SoC (System on Chip) wrapping the SERV RISC-V soft processor

See my GitHub page for the Verilog source code. Developed on an Icebreaker Lattice iCE40 FPGA board.

Based on the SERV RISC-V soft CPU, this enhancement adds XIP (Execute in Place), allowing far larger code and RAM space, freeing up valuable DPRAM areas and speeding up edit-compile-run cycles when developing in C.

FPGA Dev Board

Written in Verilog, the SERV CPU is a brilliant bit-serial soft CPU, designed by Olof Kindgren. It is the World's smallest RISC-V CPU. Olof's GitHub page and accompanying videos give a good description of how the bit-serial architecture allows the design of a tiny CPU core.

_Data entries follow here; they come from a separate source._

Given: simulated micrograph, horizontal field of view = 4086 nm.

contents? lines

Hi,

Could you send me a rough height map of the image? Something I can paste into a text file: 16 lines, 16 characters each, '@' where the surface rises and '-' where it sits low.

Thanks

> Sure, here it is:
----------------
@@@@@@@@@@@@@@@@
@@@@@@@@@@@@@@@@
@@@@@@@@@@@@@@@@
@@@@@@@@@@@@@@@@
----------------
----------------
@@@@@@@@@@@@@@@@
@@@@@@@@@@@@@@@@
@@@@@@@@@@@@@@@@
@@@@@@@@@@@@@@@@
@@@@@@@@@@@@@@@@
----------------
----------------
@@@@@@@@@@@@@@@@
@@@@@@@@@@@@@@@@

I wanted a small core, but I needed something with more Flash and RAM space than the base SERV implementation allowed. Inspired by the picosoc RISC-V by Claire Wolf, I looked at adding XIP, based on the picosoc, to SERV.

The synthesis stage gives the following output :

Info: Device utilisation:
Info:            ICESTORM_LC:  1462/ 5280    27%
Info:           ICESTORM_RAM:     1/   30     3%
Info:                  SB_IO:    21/   96    21%
Info:                  SB_GB:     8/    8   100%
Info:           ICESTORM_PLL:     1/    1   100%
Info:            SB_WARMBOOT:     0/    1     0%
Info:           ICESTORM_DSP:     0/    8     0%
Info:         ICESTORM_HFOSC:     0/    1     0%
Info:         ICESTORM_LFOSC:     0/    1     0%
Info:                 SB_I2C:     0/    2     0%
Info:                 SB_SPI:     0/    2     0%
Info:                 IO_I3C:     0/    2     0%
Info:            SB_LEDDA_IP:     0/    1     0%
Info:            SB_RGBA_DRV:     0/    1     0%
Info:         ICESTORM_SPRAM:     4/    4   100%

Olof produced a much smaller CPU, using around 500 LUT blocks. My 64-bit timer and interrupt handler added around 700 alone. Partly my code, partly by enabling irq logic in the CPU. But Olof's service is a highly constrained SoC. Claire Wolf's picosoc used nearer 4000 LC blocks. I saw the same effect, that it increased by 500 LUTs when I enabled irqs. It was running out of FPGA space using the picosoc that caused me to investigate smaller cores.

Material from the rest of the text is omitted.